AA’s research projects in 1975–79 included analysis of geotechnical and strong motion earthquake data from US accelerograph stations, with historical data from earthquakes such as the 1940 El Centro earthquake in Imperial Valley, CA. Statistical analyses of earthquake ground motion parameters were carried out for the US NRC’s Division of Reactor Safety Research.
Mihran became more involved with the Earthquake Engineering Research Institute during the 1970s and 1980s, and was president in 1983–84. He also served as the coordinating editor of the EERI Monograph Series, with contributions by some of the most important names in earthquake engineering, including George Housner, Nathan Newmark, Anil K. Chopra, and Donald Hudson.
AA was a strong proponent of computer simulations of structures under load from ground motions using the finite-element method, originally developed by Ray Clough. Mihran wanted AA to have a stronger research focus in this area and began a visiting professor program with the University of Southern California and UC Berkeley, bringing in consulting professors such as Sami Masri, Thomas Hughes, and the author (ADK) to work on research projects with the AA technical staff. At the time a young assistant professor at USC, the author later became his partner and cofounder of the American University of Armenia (AUA).
In 1982 Masri suggested that Mihran apply for the newly vacant Fred Champion Chair of Civil Engineering Department at USC. The university wanted to bring in practical industry experience to better equip students for their careers and to assist with fundraising that would help make USC’s engineering school a world-class institution. Mihran chaired the department from 1984 to 1992 and retired as professor emeritus in 1998. During his tenure, he planned and raised funds for new laboratories in instructional and research programs. In particular, the structures, dynamics, concrete, geotechnical, hydromechanics, and strong ground motion labs of the department were revitalized. His fundraising efforts produced a continuous stream of research funds that allowed for the purchase of state-of-the-art experimental equipment.

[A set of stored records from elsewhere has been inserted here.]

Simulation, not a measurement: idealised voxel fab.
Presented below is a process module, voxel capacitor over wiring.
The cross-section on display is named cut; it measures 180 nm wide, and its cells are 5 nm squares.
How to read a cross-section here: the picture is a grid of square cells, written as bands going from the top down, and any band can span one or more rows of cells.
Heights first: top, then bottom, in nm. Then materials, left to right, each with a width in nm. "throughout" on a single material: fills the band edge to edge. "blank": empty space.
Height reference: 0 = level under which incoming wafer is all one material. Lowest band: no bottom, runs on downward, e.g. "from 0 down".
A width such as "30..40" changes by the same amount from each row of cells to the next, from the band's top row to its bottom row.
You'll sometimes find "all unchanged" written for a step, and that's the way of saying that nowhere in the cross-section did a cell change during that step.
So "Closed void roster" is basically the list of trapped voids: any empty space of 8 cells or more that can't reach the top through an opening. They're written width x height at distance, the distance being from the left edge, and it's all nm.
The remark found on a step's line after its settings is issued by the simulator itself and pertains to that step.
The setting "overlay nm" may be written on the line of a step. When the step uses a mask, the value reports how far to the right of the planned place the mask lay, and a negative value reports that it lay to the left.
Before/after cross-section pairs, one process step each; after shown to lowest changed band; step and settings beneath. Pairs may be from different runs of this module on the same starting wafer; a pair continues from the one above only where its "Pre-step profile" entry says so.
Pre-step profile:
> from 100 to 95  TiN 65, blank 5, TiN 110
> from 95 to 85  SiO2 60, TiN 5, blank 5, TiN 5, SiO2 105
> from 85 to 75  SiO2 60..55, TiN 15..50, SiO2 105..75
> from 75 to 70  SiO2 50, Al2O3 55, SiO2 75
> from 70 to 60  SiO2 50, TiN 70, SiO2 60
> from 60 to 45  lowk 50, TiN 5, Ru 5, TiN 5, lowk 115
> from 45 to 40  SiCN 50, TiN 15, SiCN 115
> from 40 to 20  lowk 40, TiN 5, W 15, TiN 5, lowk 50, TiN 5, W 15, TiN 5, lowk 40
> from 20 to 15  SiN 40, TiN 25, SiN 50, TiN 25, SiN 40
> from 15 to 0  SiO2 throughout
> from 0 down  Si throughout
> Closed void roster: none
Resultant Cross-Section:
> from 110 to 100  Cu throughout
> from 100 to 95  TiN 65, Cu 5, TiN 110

As department chair, he had a prominent role in the initial proposal for a California-based national center for earthquake engineering. His stature at the national level contributed to the ability of the School of Engineering to receive funding from private organizations and public agencies.
Other achievements included the creation of under graduate degree programs in civil engineering– environmental engineering and in environmental engineering. At the time of his retirement, the number of students in these programs represented one third of the undergraduate civil engineering enrollment.
On December 7, 1988, the Soviet Republic of Armenia was struck by a devasting earthquake. More than 25,000 people died, more than 100,000 were injured, and half a million became homeless. The US National Academy of Sciences and US Geological Survey dispatched a reconnaissance team of 22 seismologists and earthquake engineers to Armenia. Mihran and the author were members of that team. Upon investigation of the effects of the earthquake and the poor quality of structural design and construction, they resolved to take action to improve the quality of education and training in earthquake engineering in the country.
In March 1989 they prepared a proposal to establish an American-style university that would promote evidence-based inquiry and critical thinking and serve as a bridge between western academia and Armenian educational and research institutions. After receiving a promise of funding from the Armenian General Benevolent Union, they approached the University of California for assistance in establishing the new university. In June 1990, the University of California President’s Office sent 11 academics to Armenia including Mihran and ADK. Upon their return, the UC team recommended offering support and leadership to the nascent American University of Armenia. Mihran was appointed the founding president of the university in March 1991. In July 1991 a proposal for affiliation between the University of California and the AUA was approved by the UC Board of Regents and an agreement was signed by Agbabian and UC president David Gardner in September 1991, a momentous event that charted the course of AUA. The American University of Armenia started its instructional programs on September 21, 1991.
Mihran was president of AUA until 1997. During the 6 years of his presidency, he planned and implemented all the essential elements of a modern university—academic programs with faculty and deans, offices for admissions, registrar, accounting, information and communication technologies, alumni and career development offices, and even the student council and faculty senate. Due to the breakup of the Soviet Union and blockade of Armenia by its neighbors, the living conditions were extremely difficult and there were severe shortages of food and essential utilities. Realizing how difficult it was for students to commute and find food, Mihran arranged for food vouchers for them and allowed those who were commuting from distant areas to stay on campus overnight. He organized the first graduation ceremonies in 1993 with complete regalia and a faculty procession typical of American universities. He also developed good relations with the government officials and representatives of other local universities, no small feat considering the cultural and language differences.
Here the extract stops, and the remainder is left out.